Feed holds the configuration and state for a single RSS feed The struct includes fields for: - Name: feed identifier/name - URLs: RSS feed endpoint(s); the first is primary, the rest are fallbacks - Token: Mastodon API access token - Prefix: optional text to prepend to posts - Visibility: post visibility level (public, unlisted, private) - HashLink: regex to extract a hashtag from the item link - HashTag: static hashtag always added to every post from this feed - ReplaceFrom/ReplaceTo: regex-based text replacement applied to post description - ReplaceLink: regex applied to item link — all matches are removed from the URL before posting - Interval: check interval in scheduler ticks - LastRun: Unix timestamp of last processed item - Count: number of items posted - Id: Mastodon account ID - Language: default language for posts from Mastodon profile - SendTime: time when last post was sent - Followers: concurrent follower count - shedCounter: scheduled counter for posting - etag: HTTP ETag for conditional requests

func NewTestFeed added in v1.1.0

func NewTestFeed(name, url string) *Feed

NewTestFeed creates a new feed with default values for testing purposes This function is intended for testing and development purposes only

func (*Feed) ETag added in v1.1.0

func (f *Feed) ETag() []byte

ETag returns the current ETag for the feed.

func (*Feed) EmptyEtag added in v1.1.4

func (f *Feed) EmptyEtag()

EmptyEtag initialises the etag to an empty slice. Must be called after URLs are set.

func (*Feed) SetETag added in v1.1.4

func (f *Feed) SetETag(etag []byte)

SetETag stores a new ETag for the feed.

func (*Feed) URL added in v1.1.0

func (f *Feed) URL() string

URL returns the primary (first) feed URL for convenience.

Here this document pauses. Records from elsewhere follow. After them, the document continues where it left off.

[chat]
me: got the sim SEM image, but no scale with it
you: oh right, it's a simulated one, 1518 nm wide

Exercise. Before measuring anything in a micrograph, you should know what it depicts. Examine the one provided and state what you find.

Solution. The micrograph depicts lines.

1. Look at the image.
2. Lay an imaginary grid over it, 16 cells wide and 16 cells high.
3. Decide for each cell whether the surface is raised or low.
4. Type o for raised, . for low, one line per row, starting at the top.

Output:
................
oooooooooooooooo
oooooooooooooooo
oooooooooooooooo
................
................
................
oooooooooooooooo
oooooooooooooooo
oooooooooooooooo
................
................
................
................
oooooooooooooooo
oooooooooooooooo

type FeedURLs added in v1.1.4

type FeedURLs []string

FeedURLs holds one or more RSS feed URLs with YAML unmarshaling support for both a single string ("url: https://...") and a list ("url:\n - https://..."). The first URL is the primary; subsequent URLs are used as fallbacks in order.

func (FeedURLs) MarshalYAML added in v1.1.4

func (u FeedURLs) MarshalYAML() (any, error)

MarshalYAML implements yaml.Marshaler so that a single-element FeedURLs is serialised back as a plain scalar (preserving the original YAML format).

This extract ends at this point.